On today Gazzetta there is a long article saying so. You can read the story in English here: http://www.cyclingnews.com/news/32-named-in-mantova-investigation-to-learn-if-they-will-go-on-trial
The Mantova investigators decided to go on and so now a long legal iter starts. Riders will probably keep on racing because nobody tested positive in a doping control but evidences are heavy and judges didn't believe to the defence. Those are the names: "Alessandro Ballan (BMC), Damiano Cunego (Lampre-ISD), Marco Bandiera (Omega-Quick Step), Marzio Bruseghin (Movistar), Mauro Da Dalto (Liquigas-Cannondale), Manuele Mori (Lampre-ISD), Massimiliano Mori (formerly of Lampre) Daniele Pietropolli (Lampre-ISD), Simone Ponzi (Astana), Mauro Santambrogio (BMC) and Michael Rasmussen (Christina Watches). Others on the list are Lampre-ISD manager Beppe Saronni, directeurs sportifs Fabrizio Bontempi and Maurizio Piovani, and former professional Mariano Piccoli."

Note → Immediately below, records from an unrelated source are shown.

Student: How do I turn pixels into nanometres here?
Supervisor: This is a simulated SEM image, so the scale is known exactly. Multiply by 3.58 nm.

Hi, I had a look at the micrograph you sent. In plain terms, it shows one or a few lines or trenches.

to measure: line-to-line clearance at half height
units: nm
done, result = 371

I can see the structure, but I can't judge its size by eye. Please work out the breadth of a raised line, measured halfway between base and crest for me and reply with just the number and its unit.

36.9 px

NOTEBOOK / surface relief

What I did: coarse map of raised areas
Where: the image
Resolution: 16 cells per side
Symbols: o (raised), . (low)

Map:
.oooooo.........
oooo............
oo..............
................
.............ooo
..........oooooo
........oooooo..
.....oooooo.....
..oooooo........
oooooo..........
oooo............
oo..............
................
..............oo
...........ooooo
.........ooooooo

Personally I am not surprised by the news itself but sorry to see Simone Ponzi in this list. He's a good young guy. Doping always leaves a bitter taste in your mouth, moreover when people you like and trusted are involved. But team doping is something different from individual doping: the single rider is just a part in a system, he's forced to conform. I don't mean he isn't guilty because as Hegel says "Nobody is forced without he allows to be forced". Nerverthless it takes more to decide something than to accept it. To refuse it require guts, selfconfidence, a strong character. I know a very promising rider who stoped because he refused to dope. Honestly I think he made a mistake because as a talented rider you have the right to race clean and you should let nobody stop you.
Lampre case regards 2008/2009. I firmly believe things are changing. So I want to say that's a good news for cycling even if an hard one.